Frankly, when it comes to content, your best bet is actually to listen to your customers more than your competitors.
Find out both the words your customers use to describe whatever it is you offer, and the phrases they use to describe the problem(s) your offering solves, Use those words and phrases in your site content and copy.
Find out what their pain points are, and demonstrate how what you offer can make their life easier.
Find out what is keeping them from pressing that "add to cart" button, and answer their objections.
When you talk about benefits, back each one up with one or more specific features that make that benefit happen.
When you talk about how good your offering is, back that up with case studies and testimonials from actual customers.
Make your site as easy and intuitive to navigate as possible. Make sure your most important pages are the most prominently featured in both your menus and your on-page links. Keep in mind that visitors can enter your site on any page, not just the home page, so make it easy for them to "get their bearings" and figure out where to go next. Include prominent calls to action on every page.
If you're going to review your competitors' sites for content, they can potentially help in sparking inspiration for topics to cover. They might be using a descriptive phrase you'd overlooked, or pointing out a benefit you hadn't considered, or documenting a use for your product that you hadn't thought of. You don't want to copy what they're doing -- because you really don't know if what they're doing is working or not -- just take a look to see if you can glean any usable ideas you can test out for yourself.

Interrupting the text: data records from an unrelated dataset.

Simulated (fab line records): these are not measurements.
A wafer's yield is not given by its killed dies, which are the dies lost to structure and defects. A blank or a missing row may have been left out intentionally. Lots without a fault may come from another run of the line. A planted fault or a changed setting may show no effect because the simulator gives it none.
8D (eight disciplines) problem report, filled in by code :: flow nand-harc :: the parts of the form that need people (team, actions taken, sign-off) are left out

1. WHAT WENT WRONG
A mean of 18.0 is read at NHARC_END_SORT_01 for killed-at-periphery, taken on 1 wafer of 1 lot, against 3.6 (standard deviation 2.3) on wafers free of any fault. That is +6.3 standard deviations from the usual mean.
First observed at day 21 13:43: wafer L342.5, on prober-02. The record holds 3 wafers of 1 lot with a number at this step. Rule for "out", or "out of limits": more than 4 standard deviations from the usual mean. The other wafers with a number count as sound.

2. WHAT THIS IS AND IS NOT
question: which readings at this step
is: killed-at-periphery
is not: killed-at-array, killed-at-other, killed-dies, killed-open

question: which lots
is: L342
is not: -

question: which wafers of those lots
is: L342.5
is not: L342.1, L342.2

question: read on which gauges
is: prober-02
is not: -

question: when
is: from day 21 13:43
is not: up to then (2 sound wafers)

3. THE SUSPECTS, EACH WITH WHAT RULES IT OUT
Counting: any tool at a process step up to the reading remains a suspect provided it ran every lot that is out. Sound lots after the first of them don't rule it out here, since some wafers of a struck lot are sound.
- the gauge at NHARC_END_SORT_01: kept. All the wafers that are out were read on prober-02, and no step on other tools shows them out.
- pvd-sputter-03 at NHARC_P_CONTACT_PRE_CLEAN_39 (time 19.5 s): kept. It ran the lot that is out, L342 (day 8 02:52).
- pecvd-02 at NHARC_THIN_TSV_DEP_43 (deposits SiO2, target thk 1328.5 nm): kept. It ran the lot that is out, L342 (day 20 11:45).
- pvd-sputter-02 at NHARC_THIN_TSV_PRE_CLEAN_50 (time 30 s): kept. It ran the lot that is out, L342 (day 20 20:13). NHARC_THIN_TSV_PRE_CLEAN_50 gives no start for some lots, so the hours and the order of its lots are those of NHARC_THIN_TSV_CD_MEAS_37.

Also, if you're going to review their links, it's not about "how many" or "what type." What you want to look for are specific links from good, reputable sources -- editorial links (that is, links that somebody else gave them, not links they "built" themselves). If they have any from sources that don't link to you, find out how they got those links. Did they join an association? Submit an article to a magazine? Get interviewed by the local newspaper? Submit their product for benchmarking? Donate to or participate in a charity event? Work out a co-op deal with other related (non-competitor) businesses?
Whatever they did to get those good editorial links, start doing the same kinds of things yourself. Eventually you, too, will have a reasonable number of good, editorial links yourself. Yes, it will take some effort, but it will be worth it in the end. Anything worth having is worth working for.